The actual output of the SWIFT (after converting into magnitude from complex-valued output) is the same unitless values (0 corresponds to -Infinity dBFS, 0.5 is approximately -6dBFS, and 1 is 0dBFS) as other spectrum analyzer types

BTW, that image above the second quote doesn't look right and what does really a SWIFT would actually look like: spectrum of 440 and 880 tones As I said before, a proper way to calculate SWIFT/sDFT/analog-style/IIR filter bank analyzer would involve making sure that the audio chunk acquisition only get new samples since last calculation

Also, the asymmetric response of the SWIFT (actually symmetric in linear frequency scale as opposed to logarithmic for biquad filter bank) means the bass boosted songs literally masks the higher frequencies (especially when the filter order is below 2)

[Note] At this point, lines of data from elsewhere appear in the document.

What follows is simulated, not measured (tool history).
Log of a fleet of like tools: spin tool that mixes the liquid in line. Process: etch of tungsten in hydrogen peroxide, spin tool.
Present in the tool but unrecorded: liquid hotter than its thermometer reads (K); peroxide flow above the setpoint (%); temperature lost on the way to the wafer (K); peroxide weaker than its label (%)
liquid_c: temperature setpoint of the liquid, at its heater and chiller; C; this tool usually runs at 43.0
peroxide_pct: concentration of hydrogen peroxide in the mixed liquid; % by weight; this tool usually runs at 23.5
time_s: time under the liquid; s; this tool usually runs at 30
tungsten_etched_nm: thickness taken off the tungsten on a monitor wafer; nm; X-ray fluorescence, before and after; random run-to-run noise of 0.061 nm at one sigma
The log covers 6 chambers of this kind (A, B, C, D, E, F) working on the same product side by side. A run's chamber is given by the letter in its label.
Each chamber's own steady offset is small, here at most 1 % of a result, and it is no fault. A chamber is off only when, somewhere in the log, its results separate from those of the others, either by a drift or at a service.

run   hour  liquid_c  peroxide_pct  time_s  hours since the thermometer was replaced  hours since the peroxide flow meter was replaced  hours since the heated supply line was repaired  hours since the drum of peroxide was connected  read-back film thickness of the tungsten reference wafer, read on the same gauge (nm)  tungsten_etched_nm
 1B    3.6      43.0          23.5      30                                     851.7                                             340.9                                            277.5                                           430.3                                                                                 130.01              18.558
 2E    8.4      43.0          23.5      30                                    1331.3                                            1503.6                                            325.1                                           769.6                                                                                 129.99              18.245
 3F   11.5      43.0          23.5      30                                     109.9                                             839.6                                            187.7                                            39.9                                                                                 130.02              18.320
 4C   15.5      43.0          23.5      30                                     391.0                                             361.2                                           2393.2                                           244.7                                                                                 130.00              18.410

stuerp commented 6 months ago

As I said before, a proper way to calculate SWIFT/sDFT/analog-style/IIR filter bank analyzer would involve making sure that the audio chunk acquisition only get new samples since last calculation

I missed that remark and it did the trick:

image

Synthetic 440Hz sine wave with a little noise.

I'll expose it in the next version. First I have to get v0.7.0 released.

TF3RDL commented 6 months ago
  • Any reason why no window function is applied to the time domain?

Definitely, it is not possible to apply any time-domain windowing function to any of sDFT algorithms as it breaks its sliding property, but it is possible to implement that in the frequency-domain but it is only relevant on VQ-sDFT (complex-valued recursive FIR filter bank)

The closest thing to a sliding DFT with asymmetric windowing function is sliding windowed infinite Fourier transform (SWIFT), which even with filter order higher than 4 is faster than traditional FIR sliding DFT with windowing functions like Hann applied, but since the SWIFT is an IIR filter bank, it can't be skewed towards older samples like you could with an FFT and a Goertzel-based CQT/VQT

  • Is the bandwidth parameter an integer or is it a real number between 0 and 8?

The bandwidth parameter is a real number with the minimum value of 0 (constant-bandwidth), not an integer value

BTW, both SWIFT and analog-style analyzer can have infinite max window size as it is IIR and the max time resolution can be controlled by the same "FFT size" parameter for consistency with other analyzer algorithms

stuerp commented 6 months ago

@TF3RDL , I assume this issue can be closed?

TF3RDL commented 6 months ago

Probably, but the traditional FIR-based sDFT (the VQ-sDFT algorithm) would benefit from AVX2 instruction set utilization, performance-wise (assuming it is done properly) as it might uses up more CPU than SWIFT and analog-style analyzer combined as I anticipated by experiencing a bad performance with 1/24th octave spectrum with Hann-windowed CQ-sDFT (w/ peak decay calculated during sDFT calculation) on my own WebAudio project that uses AudioWorklets

BTW, the bandpass filter design I've implemented in JS for my CodePen project is simply stacking the exact same second-order/biquad bandpass filter together multiple times in this case of order parameter is more than one, so therefore, it is not compliant with ANSI S1.11-2004 specifications, but for a visualization component like this, it is actually fine (though the Enhanced Spectrum analyzer might use ANSI-compliant IIR filter bank if Crossover adds the analog-style analyzer mode)